British Prime Minister Theresa May suffered a fresh blow to her plan to trigger the start of Brexit talks after upper-house lawmakers demanded the power to reject the final deal she reaches with the European Union.
The House of Lords in London voted by 366 to 268 on Tuesday in favor of changing May’s draft Brexit law to give Parliament the ability to send her back to the negotiating table if legislators decide the terms of the U.K.’s exit agreement aren’t good enough.
Rebels in May’s Conservative Party joined forces with opposition Labour and Liberal Democrat members of the unelected upper chamber to defeat the government. It is the second time they’ve defied the premier on amendments to the bill giving her power to formally notify the EU that Britain is leaving the bloc. Another change to the wording, passed last week, aims to protect the rights of EU citizens living in Britain.
Last year’s referendum vote to leave the EU was an instruction to government ministers to negotiate exit on “the best terms” they can get, not to leave “whatever the cost,” former Tory cabinet minister Douglas Hogg told lawmakers during Tuesday’s debate. “This country’s future should rest with Parliament and not with ministers.”
Dianne Hayter, speaking for the opposition Labour Party, said that without the amendment, it would be mandatory for the EU Parliament to give its consent to the eventual Brexit deal, but not for the British legislature.
“It’s about authorizing Parliament,” she said. “It’s to put wheels on the outcome of the referendum.”
May’s defeat means that she’ll either have to accept the changes — which she’s argued would weaken her in negotiations — or try to delete the amendments. Her team has signaled she’s likely to try to overturn the Lords defeats when the bill returns to the House of Commons for further consideration, probably next week.
The prime minister wants to open Brexit talks by the end of this month by formally invoking Article 50 of the bloc’s Lisbon Treaty. May hasn’t named a date for making the move and there are conflicting reports on when she might pull the trigger, ranging from March 15 to March 31.
Tuesday’s amendment guarantees Parliament a veto over the final Brexit agreement, as well as the power to stop May walking away from talks without a deal, something she’s threatened to do if she doesn’t like the EU’s offer.
May wants the 137-word draft to go through Parliament without changes to give her the maximum freedom to negotiate with EU leaders. Her spokesman, James Slack, told reporters on Tuesday that the premier is “absolutely” on course to trigger Brexit negotiations by the end of March.
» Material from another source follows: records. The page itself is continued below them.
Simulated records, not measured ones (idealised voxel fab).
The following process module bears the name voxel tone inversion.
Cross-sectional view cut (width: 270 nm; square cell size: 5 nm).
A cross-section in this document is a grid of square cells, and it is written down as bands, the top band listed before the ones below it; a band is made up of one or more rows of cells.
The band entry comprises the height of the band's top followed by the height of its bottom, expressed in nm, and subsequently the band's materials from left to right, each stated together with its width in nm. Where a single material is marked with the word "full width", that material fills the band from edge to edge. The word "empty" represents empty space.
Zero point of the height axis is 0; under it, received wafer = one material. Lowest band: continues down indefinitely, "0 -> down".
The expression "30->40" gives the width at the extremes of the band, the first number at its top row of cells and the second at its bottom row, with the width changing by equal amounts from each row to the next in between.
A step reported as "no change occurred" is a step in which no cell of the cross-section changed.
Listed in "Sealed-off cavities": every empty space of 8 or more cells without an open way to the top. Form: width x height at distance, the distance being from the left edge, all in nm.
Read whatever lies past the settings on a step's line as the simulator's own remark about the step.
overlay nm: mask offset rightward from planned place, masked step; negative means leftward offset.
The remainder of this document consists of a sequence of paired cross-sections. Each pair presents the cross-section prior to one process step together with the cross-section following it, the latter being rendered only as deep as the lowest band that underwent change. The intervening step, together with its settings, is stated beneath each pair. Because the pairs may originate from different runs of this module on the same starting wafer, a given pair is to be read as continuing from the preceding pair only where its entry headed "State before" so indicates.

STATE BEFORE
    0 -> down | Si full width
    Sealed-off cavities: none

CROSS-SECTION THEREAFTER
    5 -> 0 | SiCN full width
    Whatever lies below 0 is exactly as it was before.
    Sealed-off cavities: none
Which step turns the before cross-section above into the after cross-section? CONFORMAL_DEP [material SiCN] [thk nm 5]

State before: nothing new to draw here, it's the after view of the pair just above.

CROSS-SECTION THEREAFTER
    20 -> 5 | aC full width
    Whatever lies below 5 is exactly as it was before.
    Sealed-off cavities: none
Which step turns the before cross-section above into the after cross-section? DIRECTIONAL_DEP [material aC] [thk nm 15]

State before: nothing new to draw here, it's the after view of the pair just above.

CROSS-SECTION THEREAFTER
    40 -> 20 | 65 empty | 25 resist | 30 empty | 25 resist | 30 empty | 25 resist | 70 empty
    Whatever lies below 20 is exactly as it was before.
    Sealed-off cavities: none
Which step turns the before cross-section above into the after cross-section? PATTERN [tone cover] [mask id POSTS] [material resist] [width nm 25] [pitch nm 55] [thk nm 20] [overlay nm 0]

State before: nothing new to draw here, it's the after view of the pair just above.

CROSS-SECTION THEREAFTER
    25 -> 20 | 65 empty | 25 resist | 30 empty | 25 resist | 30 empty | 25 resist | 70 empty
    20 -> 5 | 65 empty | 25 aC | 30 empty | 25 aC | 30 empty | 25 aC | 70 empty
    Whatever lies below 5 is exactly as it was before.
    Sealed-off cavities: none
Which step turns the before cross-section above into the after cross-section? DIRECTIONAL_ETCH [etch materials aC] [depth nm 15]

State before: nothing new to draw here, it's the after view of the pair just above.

Brexit Minister George Bridges told the Lords that while the government has already promised them a vote on the eventual Brexit deal, enshrining that promise in the Brexit bill “could create a lucrative field day for lawyers” and hamper the U.K.
“This amendment simply makes the negotiations much harder from day one for the prime minister,” Bridges said. “It increases the incentive for the European Union to offer nothing but a bad deal.”
May’s office confirmed that the vote she’s planning to give Parliament without the amendment would simply be one on whether to accept the deal or to leave without a deal.